Sunday night's game between the Philadelphia Phillies and the Atlanta Braves marks the beginning of Major League Baseball's regular season.
While the MLB is far from the only league to debut with the opening pitch, thousands of fantasy baseball leagues will concurrently kick off with less publicity, but an equal amount of passion. In that spirit, The Lamron has put together a brief primer to the upcoming fantasy season.
When drafting your fantasy team, it certainly helps to draft the best possible player with every pick. Although not everyone will be fortunate enough to get the No. 1 pick, they should be decisive in their selection.
The top two players this year are Hanley Ramirez, a shortstop for the Florida Marlins, and Albert Pujols, the first baseman and perennial MVP candidate for the St. Louis Cardinals. Let's take a look at the merits of each player.
At only 25 years of age, Ramirez has already amassed two 50-steal seasons and has scored at least 119 runs in all three years as starting shortstop. His value is enhanced by the general dearth of talent at the shortstop position throughout baseball.
On the other hand, Pujols plays first base, one of the most offensively gifted positions in baseball. Despite this, he has consistently been one of the top hitters in the game for his entire career. Since Pujols burst onto the scene in 2001, his seasonal averages (per 162 games played) are 42 home runs, 200 hits, 124 runs scored, 128 runs batted in and a stratospheric .334 batting average. He's arguably the best fantasy player, not to mention the best player in baseball.
After the first few rounds of the draft are out of the way, it gets a little trickier. One needs to sift through burned-out stars, rising talent and perpetually mediocre players to find "bargains" - players who will end up being much more valuable to the fantasy team than their draft position might indicate. Starting pitchers and closers are also snatched up in these vital middle rounds.

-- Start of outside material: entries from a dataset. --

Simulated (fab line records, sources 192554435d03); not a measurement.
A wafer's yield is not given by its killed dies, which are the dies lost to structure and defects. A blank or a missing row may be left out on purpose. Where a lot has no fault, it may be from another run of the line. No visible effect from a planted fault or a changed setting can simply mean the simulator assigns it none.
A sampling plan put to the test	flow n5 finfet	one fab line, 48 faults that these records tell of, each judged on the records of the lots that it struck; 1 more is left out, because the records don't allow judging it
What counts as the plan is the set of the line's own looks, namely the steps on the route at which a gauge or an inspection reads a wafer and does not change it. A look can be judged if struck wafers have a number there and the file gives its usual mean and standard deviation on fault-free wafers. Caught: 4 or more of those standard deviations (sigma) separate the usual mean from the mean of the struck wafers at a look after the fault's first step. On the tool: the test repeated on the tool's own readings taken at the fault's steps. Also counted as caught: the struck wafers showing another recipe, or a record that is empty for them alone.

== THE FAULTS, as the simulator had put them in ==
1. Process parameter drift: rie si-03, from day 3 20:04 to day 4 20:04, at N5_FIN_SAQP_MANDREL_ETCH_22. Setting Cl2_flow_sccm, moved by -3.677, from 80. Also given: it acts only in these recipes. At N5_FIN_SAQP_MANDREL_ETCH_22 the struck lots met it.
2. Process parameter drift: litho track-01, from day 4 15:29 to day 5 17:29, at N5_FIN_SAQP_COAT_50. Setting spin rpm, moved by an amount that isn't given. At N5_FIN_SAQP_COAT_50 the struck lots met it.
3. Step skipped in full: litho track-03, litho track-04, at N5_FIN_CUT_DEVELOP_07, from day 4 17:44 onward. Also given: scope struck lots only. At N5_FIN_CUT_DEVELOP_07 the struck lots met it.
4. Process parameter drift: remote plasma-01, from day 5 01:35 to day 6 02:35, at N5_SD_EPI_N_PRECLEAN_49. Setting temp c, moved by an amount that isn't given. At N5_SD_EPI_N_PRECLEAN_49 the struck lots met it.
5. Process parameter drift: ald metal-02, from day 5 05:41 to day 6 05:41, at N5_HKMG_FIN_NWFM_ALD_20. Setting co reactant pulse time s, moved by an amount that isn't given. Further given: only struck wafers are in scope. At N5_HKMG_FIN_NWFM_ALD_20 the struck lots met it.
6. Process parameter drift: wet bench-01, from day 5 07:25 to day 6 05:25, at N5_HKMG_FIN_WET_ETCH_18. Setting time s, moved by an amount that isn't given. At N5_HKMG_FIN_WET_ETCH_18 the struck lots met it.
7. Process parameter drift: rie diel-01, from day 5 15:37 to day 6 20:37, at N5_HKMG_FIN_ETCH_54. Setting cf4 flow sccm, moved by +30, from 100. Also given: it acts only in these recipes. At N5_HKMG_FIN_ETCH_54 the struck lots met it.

In such times of indecisiveness, one can be tempted to draft an average player from their favorite franchise in lieu of a better option. Don't allow yourself to fall victim to this hometown bias. If you do, you'll spend the rest of the year wondering why you drafted the overpaid, injury-prone A.J. Burnett over less-hyped pitchers such as Zach Greinke, Ervin Santana or Edinson Volquez.
One final tip: Don't draft closers until the later rounds. There is never a shortage of saves on any team, so draft three or four no-names from small-market teams instead of wasting a fourth-round pick on Francisco Rodriguez.